EVERARD, John II (?d.1445), of Salisbury, Wilts.

Published in The History of Parliament: the House of Commons 1386-1421, ed. J.S. Roskell, L. Clark, C. Rawcliffe., 1993
Available from Boydell and Brewer

Constituency

Dates

Family and Education

Offices Held

Bailiff, Salisbury 1439-40.2

?Verderer, Clarendon forest bef. Feb. 1445.

Biography

Perhaps descended from the John Everard who held land at Stratford-sub-Castle, on the outskirts of Salisbury, in the 14th century,3 this John is first mentioned in 1410, when he was acting as a summoner for the sheriff of Wiltshire. It may have been he who seven years later shared an Exchequer lease of certain manors in Devon and Somerset, previously held by Katherine, widow of Humphrey Stafford, esquire. The fact that one of the sureties for the co-lessees was Robert Hill* of Spaxton, Somerset, would point to an identification with the John Everard who was not only one of Hill’s tenants at Spaxton, but also (in 1423) a beneficiary of his will. That this was indeed the case, is further suggested by the MP’s undoubted connexion with Sir William Sturmy* of Wolf Hall, with whom Hill had long been on amicable terms. Early in 1420 Everard, then described as ‘of Salisbury’, provided securities for Sturmy on the occasion of the latter’s receipt of custody of the manors of Corsham and Ludgershall and the alien priory of Clatford. Sturmy also had custody of the borough of Great Bedwyn at this time, as well as being the most important local landowner, so his influence was perhaps useful in obtaining Everard’s election to Parliament for the borough in December of the same year. (In this connexion, it is significant that his fellow parliamentary burgess was John Benger, another of Sturmy’s associates.)4

In 1421 Everard was elected in Salisbury to the city council of 24, and two years later he was present at the Salisbury elections to the Parliament to which he was himself returned for Old Sarum. It was probably he who, in 1427, went surety for the parliamentary attendance of Richard Baker, burgess-elect for Cricklade, and who was present at the Wiltshire elections of 1429. Five years later he was among the county gentry considered important enough to take the general oath not to maintain those who broke the peace. Everard is recorded as attending meetings of the convocation of the city of Salisbury in 1429, 1434 and 1440 (in which last year he was serving as bailiff); and he contributed 6s.8d. towards the fee farm of the city in 1441-2 and twice that amount two years later. Since he is not mentioned in the Salisbury records after 1444, it is possible that he was the verderer of Clarendon forest who died in February 1445.5

Ref Volumes: 1386-1421

Author: Charles Kightly

Notes

CCR, 1441-7, p. 247. J. T. Driver’s statement (in ‘Burgess Repn. Wilts. 1422-37’, Oxford Univ. B. Litt. thesis, 1951, pp. 161-3) that Everard died in July 1444, is based on a misreading of C139/118/13 — an inquisition post mortem held in 1444 on John Everard of West Swindon, who had died 30 years earlier, in 1414.

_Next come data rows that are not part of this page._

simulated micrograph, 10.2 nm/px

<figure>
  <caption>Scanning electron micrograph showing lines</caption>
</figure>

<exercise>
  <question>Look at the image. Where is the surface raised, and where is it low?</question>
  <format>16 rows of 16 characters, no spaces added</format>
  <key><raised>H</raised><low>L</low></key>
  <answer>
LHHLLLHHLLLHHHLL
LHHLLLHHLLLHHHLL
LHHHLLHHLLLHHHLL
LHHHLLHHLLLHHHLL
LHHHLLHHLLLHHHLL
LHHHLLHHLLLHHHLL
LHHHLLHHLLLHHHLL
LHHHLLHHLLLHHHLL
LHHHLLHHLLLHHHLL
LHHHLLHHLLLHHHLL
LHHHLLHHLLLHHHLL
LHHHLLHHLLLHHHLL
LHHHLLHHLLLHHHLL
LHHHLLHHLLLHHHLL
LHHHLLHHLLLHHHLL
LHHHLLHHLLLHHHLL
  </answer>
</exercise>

  • 1. OR, i. 307, states that Everard and Thomas Hussey sat for Salisbury in 1423, and that William Alexander and Walter Shirley sat for Old Sarum: the election indenture (C219/13/2) and Salisbury RO, ledger bk. A, f. 85, however, show that the reverse was the case.
  • 2. Salisbury ledger bk. A, f. 118.
  • 3. VCH Wilts. vi. 64, 198, 200.
  • 4. CCR, 1409-13, p. 19; CFR, xiv. 206, 321-2; Hylle Cart. (Som. Rec. Soc. lxviii), 20, 22, 30; Som. Med. Wills (ibid. xvi), 405.
  • 5. Salisbury ledger bk. A, ff. 81, 85, 93, 101, 122-3, 129, 137; C219/13/5. 14/1; CPR, 1429-36, p. 371; CCR, 1441-7, p. 247. The citizen of Salisbury was evidently a different man from the John Everard who was connected with Calne after 1437. In that year this other Everard attended the county court at Wilton, and stood surety for the attendance in Parliament of John Justice*, burgess-elect for Calne; and in 1442 he did likewise on behalf of Robert Giles. With Justice and Giles, he was among those for whose welfare prayers were to be offered in the chantry founded in Calne in 1446. In Feb. 1449 he once again stood surety for the MPs for Calne and, in 1455, witnessed the borough’s indenture of return: C219/15/1, 2, 6, 16/3; CPR, 1441-6, p. 459.